Trusted Mode can vastly improve cheat prevention by restricting injections altogether. Here are the system’s main functions and solutions against cheating:
- Provide a way to play without foreign application injections.
- Update the game’s policy to include VAC banning for any targeted process tampering.
Trusted mode gives players a way to launch CS:GO in a safe mode and ensure that they do not accidentally run a third-party software that injects into the game. All unknown software will be rejected by the game, and any non-accidental software injection is subject to a VAC ban.
The system has good intentions, and it offers promising anti-cheating features. However, some players reported that Trusted Mode, as a default feature, is causing them some major problems.
Valve already admitted that since Trusted Mode is in its early stages, the mode still has major development and performance issues. In the update’s FAQs page, Valve explained: “Sometimes applications attempt to inject during low-level Windows mouse events, which results in noticeable performance degradation when the mouse is moved. We are internally testing a mechanism that has virtually zero overhead, even for the most zealous of injecting software.
Players noticed these issues right away and voiced out their concerns in public. Some players received bans that they don’t deserve, while others are simply annoyed with the glitches.
Kiril Stoilov from Early Game, a popular esports new site, shared some serious points about how damaging the mode is to normal players: “The jokes are already flooding the internet, but Trusted mode’s failure is far from a joke. It’s just another proof that nearly every attempt at stopping hackers results in more damage to normal users than to actual hackers.”
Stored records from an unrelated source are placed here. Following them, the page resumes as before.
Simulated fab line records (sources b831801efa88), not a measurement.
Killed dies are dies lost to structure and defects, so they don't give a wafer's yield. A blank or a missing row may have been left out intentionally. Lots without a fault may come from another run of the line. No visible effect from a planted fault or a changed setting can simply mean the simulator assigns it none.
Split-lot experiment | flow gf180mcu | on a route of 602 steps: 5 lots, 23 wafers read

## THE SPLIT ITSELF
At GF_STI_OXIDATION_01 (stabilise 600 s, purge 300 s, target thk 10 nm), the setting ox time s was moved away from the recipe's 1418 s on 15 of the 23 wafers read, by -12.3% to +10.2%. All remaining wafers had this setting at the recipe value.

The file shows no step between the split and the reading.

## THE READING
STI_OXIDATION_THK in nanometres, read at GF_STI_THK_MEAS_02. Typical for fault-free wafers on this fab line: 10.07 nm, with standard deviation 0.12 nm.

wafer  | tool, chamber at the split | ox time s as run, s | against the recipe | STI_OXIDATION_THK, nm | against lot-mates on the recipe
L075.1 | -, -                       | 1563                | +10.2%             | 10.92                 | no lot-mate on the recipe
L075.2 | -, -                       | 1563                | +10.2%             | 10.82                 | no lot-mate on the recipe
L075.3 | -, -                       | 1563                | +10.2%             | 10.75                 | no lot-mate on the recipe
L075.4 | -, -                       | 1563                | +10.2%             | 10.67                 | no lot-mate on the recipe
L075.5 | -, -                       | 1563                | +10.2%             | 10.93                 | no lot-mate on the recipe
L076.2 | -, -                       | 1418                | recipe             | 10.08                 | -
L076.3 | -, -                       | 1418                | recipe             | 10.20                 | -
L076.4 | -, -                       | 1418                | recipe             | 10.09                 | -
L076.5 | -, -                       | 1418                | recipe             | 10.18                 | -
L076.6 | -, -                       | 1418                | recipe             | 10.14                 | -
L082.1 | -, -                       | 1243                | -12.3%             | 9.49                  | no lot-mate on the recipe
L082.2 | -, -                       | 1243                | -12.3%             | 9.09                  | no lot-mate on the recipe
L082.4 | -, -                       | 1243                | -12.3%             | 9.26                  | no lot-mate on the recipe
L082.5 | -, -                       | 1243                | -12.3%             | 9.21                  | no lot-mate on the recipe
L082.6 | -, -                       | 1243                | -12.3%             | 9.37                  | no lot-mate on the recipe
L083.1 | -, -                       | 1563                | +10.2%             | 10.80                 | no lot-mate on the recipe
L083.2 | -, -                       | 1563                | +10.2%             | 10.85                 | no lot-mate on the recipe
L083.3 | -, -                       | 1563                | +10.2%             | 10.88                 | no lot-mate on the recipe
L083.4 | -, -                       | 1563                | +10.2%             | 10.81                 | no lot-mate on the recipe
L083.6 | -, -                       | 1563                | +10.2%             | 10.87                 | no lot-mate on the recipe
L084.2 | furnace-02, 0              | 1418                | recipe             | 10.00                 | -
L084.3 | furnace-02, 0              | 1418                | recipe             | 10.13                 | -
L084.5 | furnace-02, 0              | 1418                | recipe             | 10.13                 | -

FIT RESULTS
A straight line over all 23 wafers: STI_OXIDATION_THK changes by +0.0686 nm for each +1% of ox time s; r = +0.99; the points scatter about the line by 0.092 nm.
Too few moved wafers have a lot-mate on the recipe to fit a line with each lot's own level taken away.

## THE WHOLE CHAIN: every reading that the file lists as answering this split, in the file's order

Joe Parloc from PC Gamer, an international digital publisher, even found out that some legitimate and non-gaming software are affecting the game: “Ordinary players are reporting that software such as OBS, Discord, Spotify and Nvidia Game Filter are falling foul of Trusted Mode, despite having no impact on the game itself.”
Valve promised to resolve all these issues on their next update. In the meantime, players are encouraged to avoid temporary bans.